Sunday, May 09, 2010

Theological Analysis of Stanley Hauerwas Sermons from a Cross-Shattered Church: Part III

What Are the Theological Strengths of Hauerwas’s Way of Preaching?

One strength of Hauerwas’s way of preaching is that it really does illustrate a Christian conviction that narrative is important for the intelligibility of an action description. He says, “We are able to distinguish one event from another by telling a story shaped by concepts that depend on the lives people live.” This illustrates his conviction that “sermons are crucial if we are to recover the stories that make it possible to recover Christian practical reason. Put differently, I try to use sermons to develop imaginative skills to help us see the world as judged and redeemed by Christ” (16). Hauerwas accomplishes this nicely in both sermons. A reader or hearer comes out the other side of the sermon with a different social imaginary in place, in the first sermon thinking differently about wisdom and the university, in the second sermon thinking differently about the relation between marriage and the church.

Second, Hauerwas recognizes that preaching is political, part of the ongoing “politics of speech” (13). He is strongest in this point in his commitment to nonviolence, which he considers “a hallmark of the Christian way of being in the world” (145). His commitment to nonviolence even brings him to name such in a sermon at a wedding. I think this is the only wedding sermon I have ever heard where the final paragraph includes a sentence, “Terror and war do reign in our time” (127). However, instead of negating or diminishing the wedding, this statement and his way of speaking it re-contextualizes the wedding itself and makes it a sign of hope in a terrifying world.
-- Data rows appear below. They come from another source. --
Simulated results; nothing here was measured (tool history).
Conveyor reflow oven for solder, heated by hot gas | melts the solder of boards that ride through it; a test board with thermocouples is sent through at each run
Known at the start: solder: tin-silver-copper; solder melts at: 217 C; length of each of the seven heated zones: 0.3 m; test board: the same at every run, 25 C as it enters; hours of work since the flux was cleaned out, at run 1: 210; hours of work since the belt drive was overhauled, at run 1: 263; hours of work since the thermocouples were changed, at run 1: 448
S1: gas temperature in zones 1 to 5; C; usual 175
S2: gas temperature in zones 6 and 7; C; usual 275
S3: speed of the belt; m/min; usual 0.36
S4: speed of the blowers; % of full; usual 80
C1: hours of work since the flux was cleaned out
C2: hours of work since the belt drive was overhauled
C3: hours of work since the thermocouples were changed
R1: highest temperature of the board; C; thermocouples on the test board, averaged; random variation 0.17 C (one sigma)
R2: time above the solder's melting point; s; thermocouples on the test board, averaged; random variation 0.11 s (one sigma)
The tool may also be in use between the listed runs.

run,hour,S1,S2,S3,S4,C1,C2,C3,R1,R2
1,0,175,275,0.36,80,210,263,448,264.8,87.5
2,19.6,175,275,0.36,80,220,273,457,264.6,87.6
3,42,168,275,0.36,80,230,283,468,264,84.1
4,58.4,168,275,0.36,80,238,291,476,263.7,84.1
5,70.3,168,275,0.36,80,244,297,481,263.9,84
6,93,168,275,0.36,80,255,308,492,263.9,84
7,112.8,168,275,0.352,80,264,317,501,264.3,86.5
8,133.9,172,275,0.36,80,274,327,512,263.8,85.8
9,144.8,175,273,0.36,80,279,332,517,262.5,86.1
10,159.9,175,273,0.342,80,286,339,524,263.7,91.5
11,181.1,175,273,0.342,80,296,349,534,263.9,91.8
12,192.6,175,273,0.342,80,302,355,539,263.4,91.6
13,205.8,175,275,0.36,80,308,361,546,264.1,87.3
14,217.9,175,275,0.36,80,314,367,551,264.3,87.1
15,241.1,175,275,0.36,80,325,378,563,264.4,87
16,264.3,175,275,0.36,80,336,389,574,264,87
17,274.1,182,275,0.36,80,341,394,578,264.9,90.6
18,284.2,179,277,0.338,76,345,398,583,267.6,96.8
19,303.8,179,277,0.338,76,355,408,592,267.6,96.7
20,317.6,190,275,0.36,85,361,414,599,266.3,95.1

Maybe the most humorous and enjoyable strength of Hauerwas’s way of preaching is his “criticism of the accommodation to liberal political arrangements” (145). This is where much of the beautiful and inviting intellectuality of his prose invests its energy, and to good effect. He wants to make “the familiar strange” (125). This is something shocking, for example, in his use of the term “moron” (73). Sometimes it is humorous: “This is clearly not a marriage made in heaven. This is clearly a marriage made in the university” (124). Sometimes it is both. This is not unrelated to the point made earlier about intelligibility. Hauerwas considers liberal politics unintelligible, and the church’s accommodation to it even more so, and so his preaching is necessarily strong on this point in order to open eyes.

This strength is also a weakness, inasmuch as Hauerwas’s portrayal of the gospel is somewhat dreadful (19) and frightening (76) in its truthfulness.